Last week, this column carried a primer on how to read a mutual fund fact sheet. This fact sheet gives not only the returns that your fund makes but also the benchmark's return for the period. What are these ‘benchmarks'?

A fund's benchmark is its comparable set. When comparing the performance of one fund against another, it will be incorrect to compare their returns if their portfolios are structured differently. Holding a balanced fund with exposure to debt, one can't grumble that the fund didn't match up to the mark of an equity-focused fund or a benchmark like Sensex. So, while choosing a benchmark, one has to pick a relevant universe.

Choosing a benchmark

Fund houses normally specify the benchmark index in the fact-sheet. In cases you aren't comfortable with the fund's choice, you can choose one from the established indices in the market. CRISIL, a leading rating agency, has standard indices for fixed income and hybrid (debt and equity mix) funds. CRISIL Balanced Fund index (represents S&P CNX Nifty — 65 per cent and CRISIL Composite Bond Index — 35 per cent) for example, is used as benchmarks to compare returns of equity-oriented balanced funds. For diversified equity funds, which invest in a mix of large and mid-cap stocks, one can pick up broader market indices such as the BSE 500 or CNX 500.

Fund managers who work on broader equity market themes generally benchmark themselves against the Sensex or Nifty (or the other S&P CNX equity indices). Those with a unique investment theme, however, construct their own benchmarks with a combination of indices. To rightly assess a fund's performance, an investor needs to understand the structure and composition of benchmarks too.

Outgrowing the benchmark

Every fund has a mandate to adhere to. Taking leeway within the defined limits for equity and debt exposure or within limits set for mid-cap and small-cap exposure, fund managers churn their portfolios to outdo their benchmarks. In such circumstances, sometimes, the benchmark becomes an inappropriate universe for comparison.

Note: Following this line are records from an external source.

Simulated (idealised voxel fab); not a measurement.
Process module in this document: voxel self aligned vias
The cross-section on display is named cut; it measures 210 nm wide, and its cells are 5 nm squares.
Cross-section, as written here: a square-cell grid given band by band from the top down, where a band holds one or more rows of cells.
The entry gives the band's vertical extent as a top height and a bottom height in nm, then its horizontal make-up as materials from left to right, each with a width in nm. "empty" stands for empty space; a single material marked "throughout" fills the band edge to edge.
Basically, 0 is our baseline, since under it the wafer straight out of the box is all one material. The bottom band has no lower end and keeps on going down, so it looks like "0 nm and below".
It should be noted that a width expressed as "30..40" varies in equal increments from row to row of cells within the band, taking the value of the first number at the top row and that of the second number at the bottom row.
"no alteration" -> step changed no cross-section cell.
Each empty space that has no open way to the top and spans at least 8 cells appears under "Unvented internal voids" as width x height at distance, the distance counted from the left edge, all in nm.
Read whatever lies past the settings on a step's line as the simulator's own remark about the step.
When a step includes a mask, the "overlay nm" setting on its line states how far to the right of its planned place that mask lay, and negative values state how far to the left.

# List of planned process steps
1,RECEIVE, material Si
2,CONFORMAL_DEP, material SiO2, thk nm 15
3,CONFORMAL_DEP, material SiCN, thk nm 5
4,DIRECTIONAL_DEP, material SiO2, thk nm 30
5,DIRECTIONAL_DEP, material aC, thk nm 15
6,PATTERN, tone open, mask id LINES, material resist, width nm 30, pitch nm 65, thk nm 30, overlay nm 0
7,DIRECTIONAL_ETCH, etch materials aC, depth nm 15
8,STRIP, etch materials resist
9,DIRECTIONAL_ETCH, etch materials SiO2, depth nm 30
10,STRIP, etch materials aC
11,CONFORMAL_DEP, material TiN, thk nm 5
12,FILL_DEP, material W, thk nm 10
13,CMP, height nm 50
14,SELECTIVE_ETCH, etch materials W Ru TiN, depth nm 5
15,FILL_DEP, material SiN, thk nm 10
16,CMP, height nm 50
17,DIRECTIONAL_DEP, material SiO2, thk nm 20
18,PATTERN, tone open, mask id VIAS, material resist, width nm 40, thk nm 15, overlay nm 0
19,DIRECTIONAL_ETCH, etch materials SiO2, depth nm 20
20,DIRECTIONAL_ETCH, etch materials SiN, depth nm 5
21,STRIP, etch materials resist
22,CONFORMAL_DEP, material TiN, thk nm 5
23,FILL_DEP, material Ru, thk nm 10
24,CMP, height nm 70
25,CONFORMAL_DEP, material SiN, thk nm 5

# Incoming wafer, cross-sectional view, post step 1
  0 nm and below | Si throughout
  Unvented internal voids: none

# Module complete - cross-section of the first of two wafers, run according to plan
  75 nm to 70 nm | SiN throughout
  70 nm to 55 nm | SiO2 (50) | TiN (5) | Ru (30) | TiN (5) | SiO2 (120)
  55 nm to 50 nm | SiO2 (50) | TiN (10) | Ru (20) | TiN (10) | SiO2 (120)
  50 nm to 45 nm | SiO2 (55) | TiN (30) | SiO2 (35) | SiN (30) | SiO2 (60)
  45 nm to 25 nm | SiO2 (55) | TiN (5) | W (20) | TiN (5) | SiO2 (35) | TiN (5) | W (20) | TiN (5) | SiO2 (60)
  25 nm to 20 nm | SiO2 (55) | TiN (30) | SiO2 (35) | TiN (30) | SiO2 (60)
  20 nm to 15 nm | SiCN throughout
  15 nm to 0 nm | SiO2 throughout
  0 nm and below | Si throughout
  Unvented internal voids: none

For example, a balanced fund with a mandate to have a minimum 65 per cent equity exposure with the balance in debt can choose CRISIL Balanced Fund index as a benchmark. But over a period when the equity-debt proportion of the fund goes to 80:20, the returns will be in sharp contrast to the benchmark.

Outdoing the benchmark

Well, if you ask, “should I be happy if my fund meets the benchmark return?” the answer lies in whether the fund is actively managed or not. For a fund that is actively managed by the fund manager, beating the benchmark is the minimum criteria. An actively managed fund comes at a higher fund management fee and looks to actively churn the portfolio to achieve a return higher than the benchmark. The additional fee is for the fund manager's promise to deliver returns superior to the benchmark. A sustained underperformance of the fund here calls for a re-look at the choice of funds.

However, keeping up with benchmark is good enough in case of a ‘passively' managed fund. These funds invest in the same constituents of the benchmark index in exactly the same proportion, trying to mirror the returns of the benchmark. While choosing an index fund, however, look for funds that have relatively low tracking error.